Moselle Gray, photographed in Fall River in 1868.

Little Compton Historical Society will host its Second Annual Juneteenth Observance at the Little Compton Quaker Meeting House, 234 West Main Road. Visitors are welcome to drop in 10 AM to 4 PM on June 18. Our exhibit, If Jane Should Want to be Sold: Stories of Slavery, Indenture and Freedom in Little Compton, Rhode Island, will be available, as will the exhibit’s companion book.

Juneteenth was not previously widely celebrated in New England. In 1866, the enslaved population of Galveston, Texas, learned they had been freed. Annual celebrations marked the occasion that came to be known as Juneteenth. It has gained national recognition since as a day to remember enslaved people and observe the ongoing impacts of slavery in our society. It was declared a federal holiday in 2021. 

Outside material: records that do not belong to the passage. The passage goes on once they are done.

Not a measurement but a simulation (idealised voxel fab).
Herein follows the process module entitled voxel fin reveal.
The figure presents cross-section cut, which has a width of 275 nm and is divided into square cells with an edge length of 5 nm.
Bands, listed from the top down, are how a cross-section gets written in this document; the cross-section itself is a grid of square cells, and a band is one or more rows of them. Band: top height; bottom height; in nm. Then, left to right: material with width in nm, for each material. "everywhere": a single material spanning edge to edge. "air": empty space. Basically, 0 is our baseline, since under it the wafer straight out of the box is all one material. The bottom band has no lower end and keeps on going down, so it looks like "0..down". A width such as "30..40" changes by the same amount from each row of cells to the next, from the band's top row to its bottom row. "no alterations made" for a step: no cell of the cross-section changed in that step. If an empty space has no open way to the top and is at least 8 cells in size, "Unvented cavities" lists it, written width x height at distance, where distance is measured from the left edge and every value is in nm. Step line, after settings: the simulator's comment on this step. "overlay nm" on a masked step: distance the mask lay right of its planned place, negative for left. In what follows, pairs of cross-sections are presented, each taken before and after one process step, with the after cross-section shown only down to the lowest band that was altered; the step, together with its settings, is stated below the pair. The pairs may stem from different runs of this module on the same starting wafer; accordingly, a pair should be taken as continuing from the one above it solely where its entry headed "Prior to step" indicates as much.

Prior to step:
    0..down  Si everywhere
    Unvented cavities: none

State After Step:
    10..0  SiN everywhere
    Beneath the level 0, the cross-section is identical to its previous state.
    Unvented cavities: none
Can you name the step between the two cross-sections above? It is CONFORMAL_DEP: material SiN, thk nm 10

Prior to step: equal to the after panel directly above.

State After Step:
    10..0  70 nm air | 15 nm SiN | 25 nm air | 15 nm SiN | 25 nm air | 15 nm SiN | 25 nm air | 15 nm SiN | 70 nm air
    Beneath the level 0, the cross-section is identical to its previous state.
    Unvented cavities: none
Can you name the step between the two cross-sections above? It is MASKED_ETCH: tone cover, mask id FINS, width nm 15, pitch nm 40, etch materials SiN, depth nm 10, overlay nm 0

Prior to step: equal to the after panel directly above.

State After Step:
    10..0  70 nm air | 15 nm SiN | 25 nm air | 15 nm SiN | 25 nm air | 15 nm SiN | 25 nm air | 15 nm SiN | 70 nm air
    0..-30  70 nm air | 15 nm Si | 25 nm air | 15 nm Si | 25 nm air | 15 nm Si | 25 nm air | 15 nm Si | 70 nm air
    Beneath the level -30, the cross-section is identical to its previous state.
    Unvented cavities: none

The Historical Society’s award-winning exhibit and companion book debuted in 2016. They raise awareness regarding Little Compton’s participation in the Atlantic Slave Trade and share the human stories behind the local people of color who were enslaved, indentured, and free. Among them, a young girl named Moselle was enslaved by Arnold Gray in North Carolina. She and other enslaved people were subject to auction during the settlement of Arnold’s estate. Willard Gray of Little Compton, one of Arnold’s heirs, chose to free Moselle and a man named Benjamin. They were brought to Willard’s home and lived here as some of the town’s very few people of color in the 1860s. Willard’s siblings, also New Englanders, did not make the same choice and sent the enslaved people they inherited from their brother to auction in the South.